WOW....They grow FAST!! Adorable little critters. Hope they win lots of ribbons for you.


----------



## SDK (Jun 26, 2008)

*Re: nationals bunnies as they grow!! day 13-eyes open*

i think i'll be selling all but 1 or two of them, but the litter of three i'm def keeping one, and the others were all spoken for before birth


----------



## greatcashmeres (Jul 13, 2008)

*Re: nationals bunnies as they grow!! day 13-eyes open*

Those close up pics are adorable-they are coming along so well. :thumbup:


----------



## SDK (Jun 26, 2008)

*Re: nationals bunnies as they grow!! day 13-eyes open*

i found a little one crawling around outside the box this morning.. its like 42 and pouring and its just hopping around too cute


----------



## SDK (Jun 26, 2008)

*Re: nationals bunnies as they grow!! day 13-eyes open*

2 1/2 weeks today... they are adorable 

and my LIttle wanderer baby is adorable


----------



## ecologystudent (May 30, 2009)

*Re: nationals bunnies as they grow!!2.5 weeks new pics*

Definitely adorable! They are really a gorgeous breed.


----------



## SDK (Jun 26, 2008)

*Re: nationals bunnies as they grow!!2.5 weeks new pics*

we're aday shy of three weeks!! i loves them just now comingout and eating solid foods

and the newest litter is 3 days tomorrow


----------



## Crissa (Oct 7, 2007)

*Re: nationals bunnies as they grow!!2.5 weeks new pics*

Really, they are just so cute! I sure hope Little Wanderer is a doe for you.


----------



## Idahodreamer (Sep 19, 2009)

*Re: nationals bunnies as they grow!!2.5 weeks new pics*

So cute!!!


----------



## SDK (Jun 26, 2008)

*Re: nationals bunnies as they grow!!2.5 weeks new pics*

the babies are 3 weeks and a few days!

the litter of three is 1 buck, 2 does, just what i ordered!
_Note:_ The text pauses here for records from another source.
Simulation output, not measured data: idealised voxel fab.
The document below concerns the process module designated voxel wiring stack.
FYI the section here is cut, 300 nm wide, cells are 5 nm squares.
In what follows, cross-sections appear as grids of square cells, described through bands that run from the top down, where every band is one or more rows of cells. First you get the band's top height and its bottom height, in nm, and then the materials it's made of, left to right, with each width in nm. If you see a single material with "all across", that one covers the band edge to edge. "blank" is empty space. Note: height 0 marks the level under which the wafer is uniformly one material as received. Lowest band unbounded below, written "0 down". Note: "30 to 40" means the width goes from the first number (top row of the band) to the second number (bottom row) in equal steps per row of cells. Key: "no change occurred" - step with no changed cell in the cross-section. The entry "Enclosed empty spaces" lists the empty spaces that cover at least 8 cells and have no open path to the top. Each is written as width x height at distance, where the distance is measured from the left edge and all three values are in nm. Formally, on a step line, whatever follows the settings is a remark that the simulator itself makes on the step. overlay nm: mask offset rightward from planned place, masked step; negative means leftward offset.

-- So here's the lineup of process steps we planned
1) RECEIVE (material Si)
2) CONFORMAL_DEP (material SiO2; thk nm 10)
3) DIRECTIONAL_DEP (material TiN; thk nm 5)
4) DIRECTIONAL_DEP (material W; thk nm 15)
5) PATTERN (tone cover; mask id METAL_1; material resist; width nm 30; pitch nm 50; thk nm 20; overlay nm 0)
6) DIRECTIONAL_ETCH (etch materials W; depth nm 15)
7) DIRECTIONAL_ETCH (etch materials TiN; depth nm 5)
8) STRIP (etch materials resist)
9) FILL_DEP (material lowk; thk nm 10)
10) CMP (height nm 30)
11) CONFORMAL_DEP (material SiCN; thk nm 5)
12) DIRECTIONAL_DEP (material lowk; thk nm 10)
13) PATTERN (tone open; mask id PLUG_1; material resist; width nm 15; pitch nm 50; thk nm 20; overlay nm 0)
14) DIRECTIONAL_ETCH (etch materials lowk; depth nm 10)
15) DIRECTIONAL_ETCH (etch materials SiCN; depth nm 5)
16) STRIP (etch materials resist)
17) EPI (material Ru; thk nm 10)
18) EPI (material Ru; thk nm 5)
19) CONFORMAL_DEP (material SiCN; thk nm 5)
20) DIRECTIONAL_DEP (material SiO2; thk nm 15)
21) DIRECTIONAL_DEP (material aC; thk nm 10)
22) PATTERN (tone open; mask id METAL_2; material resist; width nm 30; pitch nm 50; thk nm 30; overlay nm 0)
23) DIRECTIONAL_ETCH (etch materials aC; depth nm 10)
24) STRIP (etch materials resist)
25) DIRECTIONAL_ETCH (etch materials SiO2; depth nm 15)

the litter of 6 is still too small for me to be 100% on, but it looks like 4 does , 2 bucks.

and the newest litter is 8 days.. eyes should open sunday , they are growing superfast, they might make it to be part of the nationals string


----------



## greatcashmeres (Jul 13, 2008)

Oh my, they are the most precious! The "tan flop" :greengrin: is the best, bunnies gotta be comfy too when they sleep.


----------